Did you know the Ember Inspector is actually an Ember app itself? I personally had no idea, but found this to be amazingly helpful, when trying to jump in and help with the development of new features. It is also very cool that you can work on an Ember app, that literally benefits all Ember developers. Learn more about how it introspects your code, and the architecture behind that capability, after the break.

Yo dawg, I heard you like inspecting Ember apps, so we made Ember Inspector an Ember app, so you can inspect your Ember app, with your Ember app.

Getting Started with Ember Inspector

I’m always looking for new ways to help out the Ember Teams, specifically the Ember Learning Team. I have been helping out with some of the pushes to get the various website repos all up and running in Ember, instead of Middleman, and various modernization efforts. It was brought to my attention, by @locks and @acorncom, that Ember Inspector could also use some love and modernization, so I set aside some time to meet with @teddyzeenny to go over how Ember Inspector worked.

For those of you that prefer to see a visual walkthrough of the inner workings of Ember Inspector, we created a video explaining the different parts of Ember Inspector and how they work, what the restrictions are for them, and how to write a new feature.

There are a few main things to note about how Ember Inspector works. These make it an interesting, and somewhat different thought process, when you want to develop a new feature.

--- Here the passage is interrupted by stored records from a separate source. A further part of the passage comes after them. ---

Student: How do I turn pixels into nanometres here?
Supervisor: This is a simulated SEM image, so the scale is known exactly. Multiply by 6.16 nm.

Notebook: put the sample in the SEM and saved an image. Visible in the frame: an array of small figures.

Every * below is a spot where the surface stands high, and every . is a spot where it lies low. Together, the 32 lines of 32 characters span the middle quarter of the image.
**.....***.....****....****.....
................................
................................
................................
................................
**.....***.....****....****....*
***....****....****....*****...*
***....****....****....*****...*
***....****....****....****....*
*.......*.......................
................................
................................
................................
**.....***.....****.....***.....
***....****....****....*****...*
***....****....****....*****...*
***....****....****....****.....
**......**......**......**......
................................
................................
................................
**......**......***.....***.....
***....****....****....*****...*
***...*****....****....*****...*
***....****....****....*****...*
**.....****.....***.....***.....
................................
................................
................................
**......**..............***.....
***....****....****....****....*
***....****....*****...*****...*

app vs ember_debug and Version Support

The master branch of Ember Inspector only supports Ember apps running 2.8+. There is a separate branch for Ember <= 2.7. The older branch is, typically, not updated, and all new work is done in the master branch. However, something to note is, only the ember_debug folder needs to maintain compatibility with these versions, as it runs in your app, but the inspector itself, which lives in the app directory, runs the version of Ember which we specify, so it only needs to support the version we pull in, in package.json.

When Ember Inspector starts up, it will run some logic in the startup-wrapper which will check which version of Ember your app is on. If you are on Ember <= 2.7, it will swap out the entire codebase for the one in the 2.7 compatible branch. This allows us to remain compatible with all Ember versions, while also adding nice improvements to the master branch.

Inspecting the Inspector

Developing the Ember Inspector can be super meta at times, as you will end up inspecting the Inspector with the Inspector. This is very helpful to inspect the components in the Inspector itself, and see their DOM structure, data, etc. while you are developing features. This is accomplished by running in bookmarklet mode, which is detailed here. You can then navigate to the Ember app you want to inspect, and open the bookmarklet, to get an instance of the Inspector running in its own tab. Then, you can right click and inspect element on this tab to bring up DevTools for the Inspector itself, and even run the Ember Inspector against itself, since it is an Ember app.

Supporting Ember 3.0+

When I started working on Ember Inspector, it was not compatible with Ember 3.0+, and it was a passion of mine to try to remedy that. This ended up being weeks of work, and pairing with @rwjblue on some of the inner workings of Ember, which ultimately culimated in one massive PR. Some of the things we had to tackle were:

  • Converting usages of __container__ to use the this.owner API and make that function correctly with Ember 2.8+
  • Using more modern testing standards and using @ember/test-helpers, rather than ember-native-dom-helpers
  • Writing our own custom setup and tear down test helpers
  • Updating from smoke-and-mirrors to standalone vertical-collection
  • Fixing incompatibilities with newer glimmer private APIs

The Future of Ember Inspector

The future is very bright for Ember Inspector, and I just merged in some nice style updates today, courtesy of @nummi. There is also a PR open to support the DevTools dark theme, which has been a requested feature for a long time. @pbishop16 has put a lot of amazing work into the dark theme, and provided us with a gif to see the switch from light to dark.

Ember Inspector Dark Theme Gif

The new component tree, which we teased in The Ember.js Times, is also rapidly approaching completion of its first iteration, thanks to the hard work of @Bestra.

Ember Inspector Component Tree

Expect to see all of these updates dropping in an Ember Inspector version very soon, and look forward to all the further updates in the works!